In [1]:
import pandas as pd
import numpy as np
import random as rnd
import scipy.stats as stats
import scipy.optimize as opt
from types import FunctionType
import json as json
import matplotlib as mpl
from math import exp
from matplotlib import pyplot as plt
from IPython.core.pylabtools import figsize
from IPython.display import display
from IPython.core.display import HTML

rnd.seed(2)
import warnings
warnings.filterwarnings('ignore')

## Introduction

Following the instructions in the assignment, the code below (1) assigns values to underlying parameters, using the same assumptions as in the "John Rust 1987 Python" Notebook, (2) generates data on "real" bus engine replacement decisions to calculate the relative expected value of replacement from frequencies observed in this data, and (4) implements the algorthm from the Conditional Choice Probabilities approach (Hotz, Miller 1993) to simulate replacement decisions. Lastly, we compare the probability of engine replacement in the first period between simulated and generated data. 
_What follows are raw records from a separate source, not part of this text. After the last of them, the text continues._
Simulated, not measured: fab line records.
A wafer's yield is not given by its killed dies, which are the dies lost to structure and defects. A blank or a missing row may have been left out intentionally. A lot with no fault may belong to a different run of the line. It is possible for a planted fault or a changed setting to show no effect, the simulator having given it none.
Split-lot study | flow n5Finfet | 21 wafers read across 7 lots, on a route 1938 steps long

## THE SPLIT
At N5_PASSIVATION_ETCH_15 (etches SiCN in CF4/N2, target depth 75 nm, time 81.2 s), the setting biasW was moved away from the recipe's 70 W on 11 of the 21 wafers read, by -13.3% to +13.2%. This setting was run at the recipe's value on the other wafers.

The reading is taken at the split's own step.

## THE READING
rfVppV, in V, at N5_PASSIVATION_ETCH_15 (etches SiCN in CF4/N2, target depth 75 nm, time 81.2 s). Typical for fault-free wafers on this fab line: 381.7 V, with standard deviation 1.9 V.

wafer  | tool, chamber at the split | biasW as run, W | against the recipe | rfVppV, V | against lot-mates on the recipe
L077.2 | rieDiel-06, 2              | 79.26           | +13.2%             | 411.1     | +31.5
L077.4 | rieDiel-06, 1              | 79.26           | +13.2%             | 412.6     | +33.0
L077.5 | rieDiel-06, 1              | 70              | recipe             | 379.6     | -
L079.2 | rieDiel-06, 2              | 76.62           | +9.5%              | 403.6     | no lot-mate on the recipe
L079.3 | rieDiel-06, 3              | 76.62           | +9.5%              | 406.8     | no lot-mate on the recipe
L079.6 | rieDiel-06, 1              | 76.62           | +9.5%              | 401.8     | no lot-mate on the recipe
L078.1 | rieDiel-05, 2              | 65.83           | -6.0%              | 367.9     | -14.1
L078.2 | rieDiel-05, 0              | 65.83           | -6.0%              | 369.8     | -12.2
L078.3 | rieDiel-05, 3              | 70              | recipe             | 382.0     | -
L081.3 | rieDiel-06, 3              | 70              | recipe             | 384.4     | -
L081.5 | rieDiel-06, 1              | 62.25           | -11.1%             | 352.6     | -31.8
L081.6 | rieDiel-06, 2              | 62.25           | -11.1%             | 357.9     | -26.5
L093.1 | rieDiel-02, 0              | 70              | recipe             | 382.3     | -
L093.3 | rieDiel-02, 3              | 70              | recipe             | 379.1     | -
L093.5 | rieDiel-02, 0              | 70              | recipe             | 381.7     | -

As is evident from the description, we do not assume all parameters as given, but rather choose to keep some parts of the original code, which derive the values. This, in conjunction with extensive comments and function descriptions, is aimed at assuring that the reader always knows where these values come from.

## Initializing Parameters

We start with setting the parameters for milage transition of buses. Assuming that the milage follows a truncated normal distribution with the mean of 6000 and standard deviation of 4000, we can calculate transition probabilities from the cumulative distribution function of the milage.  

In [2]:
#arbitrarily choosen parameteres
lower, upper = 0, 15000
mu, sigma = 6000, 4000
mileage_dist = stats.truncnorm((lower - mu) / sigma, (upper - mu) / sigma, loc=mu, scale=sigma)

In [3]:
#calculating transition probabilities
p_x0 = mileage_dist.cdf(5000)
p_x1 = mileage_dist.cdf(10000) - p_x0
p_x2 = 1 - p_x1 - p_x0
p = (p_x0, p_x1, p_x2)

Again, we use the assumptions on replacement cost ($rc$), linear cost parameter ($\theta_{11}$) and discounting parameter ($\beta$) from the original notebook replicating Rust (1987). 

In [4]:
rc = 20
theta1_1 = 0.5
beta = 0.75

## Defining Functions Used for Data Generation 

To calculate the costs of each decision in each state we define a general myopic costs function, which takes the form and parameters of the cost function, the number of states and transition probabilities as arguments. 

In [6]:
def myopic_costs(S, MF, params, p):
    """
    This function computes the myopic expected cost associated with each decision for each state, 
    and returns an array of state/decision costs.
    
    Takes:
        * An integer S, describing the possible states of the bus
        * A maintenance cost function MF, which takes a vector of parameters and a `state' argument
        * A vector params, to be supplied to the maintenance cost function MF. The first element of 
          the vector is the replacement cost rc.
        * A (3x1) vector p describing the state transitions probabilities 
        
    Returns:
        * A (Nx2) array containing the maintenance and replacement costs for the N possible states of the bus
    """
    rc = params[0]
    maint_cost = [MF(s, params[1:]) for s in range(0, S)]
    repl_cost = [rc for state in range(0, S)]
    return np.vstack((maint_cost, repl_cost)).T

Following the assignment, we assume linear costs of maintenance, and the following function is used to calculate them for any state s. 

In [7]:
def lin_cost(s, params):
    
    """
    This function computes the maintenance cost using the parameter theta_1_1 and the state. 
    If number of parameters supplied is wrong, it throws an error. 
    
    Takes:
        * An integer s, describing current state of the bus
        * A vector params, where the second element is the parameter of the linear cost function theta_1_1 
                 
    Returns:
        * An integer equal to maintenance cost of bus engine in the current state.
    """
    try:
        theta1_1, = params
        return s*theta1_1
    except ValueError:
        raise ValueError
        print("Wrong number of parameters specified: expected 2, got {}".format(len(params)))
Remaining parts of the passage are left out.